(11 am. – promoted by ek hornbeck)
Burning the Midnight Oil for a Brawny Recovery
“LQD” is an abbreviation I first encountered at EuroTrib: it means “Lazy Quote Diary”.
Credit ratings are based on ability to pay and willingness to pay.
David Beers of S&P knows this and has discussed this in the past.
So why then did David T. Beers decide to downgrade the US on ability to pay, and not explicitly on willingness to pay?
Sure looks like a case of intellectual dishonesty.
And I have no idea why.
So much for his legacy.
Well, its a very short post, so fair use restricts it to an even shorter quote.
But this is the gist of it: no issuer of its own currency is ever forced to default on debt issued in its own currency.
Think about it: if your family’s IOU’s were accepted by the bank to repay debts … could you ever run short of the means to pay your debts?
What would an honest downgrade have said? Below the fold.

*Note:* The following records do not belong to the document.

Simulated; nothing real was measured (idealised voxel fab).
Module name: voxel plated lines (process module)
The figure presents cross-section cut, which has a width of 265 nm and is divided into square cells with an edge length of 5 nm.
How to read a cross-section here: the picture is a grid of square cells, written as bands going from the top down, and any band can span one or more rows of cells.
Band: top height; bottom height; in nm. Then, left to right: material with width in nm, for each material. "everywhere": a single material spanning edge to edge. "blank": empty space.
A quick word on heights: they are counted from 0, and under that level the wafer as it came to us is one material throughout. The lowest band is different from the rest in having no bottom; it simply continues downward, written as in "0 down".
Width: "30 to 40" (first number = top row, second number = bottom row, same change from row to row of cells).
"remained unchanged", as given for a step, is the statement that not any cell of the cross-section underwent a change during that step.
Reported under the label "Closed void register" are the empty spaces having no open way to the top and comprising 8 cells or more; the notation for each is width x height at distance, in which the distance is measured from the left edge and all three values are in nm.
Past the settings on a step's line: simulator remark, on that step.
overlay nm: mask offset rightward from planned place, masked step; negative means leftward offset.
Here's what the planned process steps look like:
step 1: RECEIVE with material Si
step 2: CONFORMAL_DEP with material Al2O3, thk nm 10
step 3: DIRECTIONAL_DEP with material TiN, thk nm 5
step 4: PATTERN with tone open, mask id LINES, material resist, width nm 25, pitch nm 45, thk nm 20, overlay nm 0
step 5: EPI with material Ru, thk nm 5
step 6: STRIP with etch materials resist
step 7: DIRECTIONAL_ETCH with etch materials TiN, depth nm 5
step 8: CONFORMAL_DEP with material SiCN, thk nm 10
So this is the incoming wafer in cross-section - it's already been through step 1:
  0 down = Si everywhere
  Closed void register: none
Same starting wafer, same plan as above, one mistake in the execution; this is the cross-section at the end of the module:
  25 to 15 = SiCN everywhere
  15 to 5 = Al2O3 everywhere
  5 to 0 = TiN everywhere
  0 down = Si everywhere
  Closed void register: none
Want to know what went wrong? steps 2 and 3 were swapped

The argument for a downgrade is this:
The only credit risk is that the sovereign issuer of currency is unwilling to pay its debts, as Mosler says. An honest downgrade would be, “in voting down a clean extension of the credit ceiling, the majority in the House of Representatives of the United States demonstrated a willingness to consider defaulting on its debts as a bargaining ploy to get what it wants. This implies a risk of default greater than 0, and so US debt doesn’t deserve the “absolutely no risk of default” rating of AAA.
The argument against a downgrade is this:
Even in the manufactured debt ceiling crisis, there was never any reason to believe that interest would not be paid on Treasury Debt nor that Treasury Debt that matured would be redeemed at its face value. What the Government would have done ~ for no good reason, since it has the legal authority to mint coinage with face values in the billions, which on deposit in the Fed would have allowed payment to have been cleared without requiring the issue of debt ~ would have been to miss appropriated payments which it was not legally bound to pay.
So as far as what S&P are rating, the actual payments on the actual Treasury bonds, bills and notes that Congress permitted the Treasury to issue … there was no risk.
However, 10 years is a long time in politics, and 10 years of this bullshit, who can tell. So while its hard to make a case that bills and notes should be rated below AAA, AA+ for 10 year bonds may be a bit more plausible.
Bottom line, though, S&P is still lying to people when it pretends that the rating is about “ability to pay”. Its only ever about willingness to pay for a government issuing debt in the currency it issues.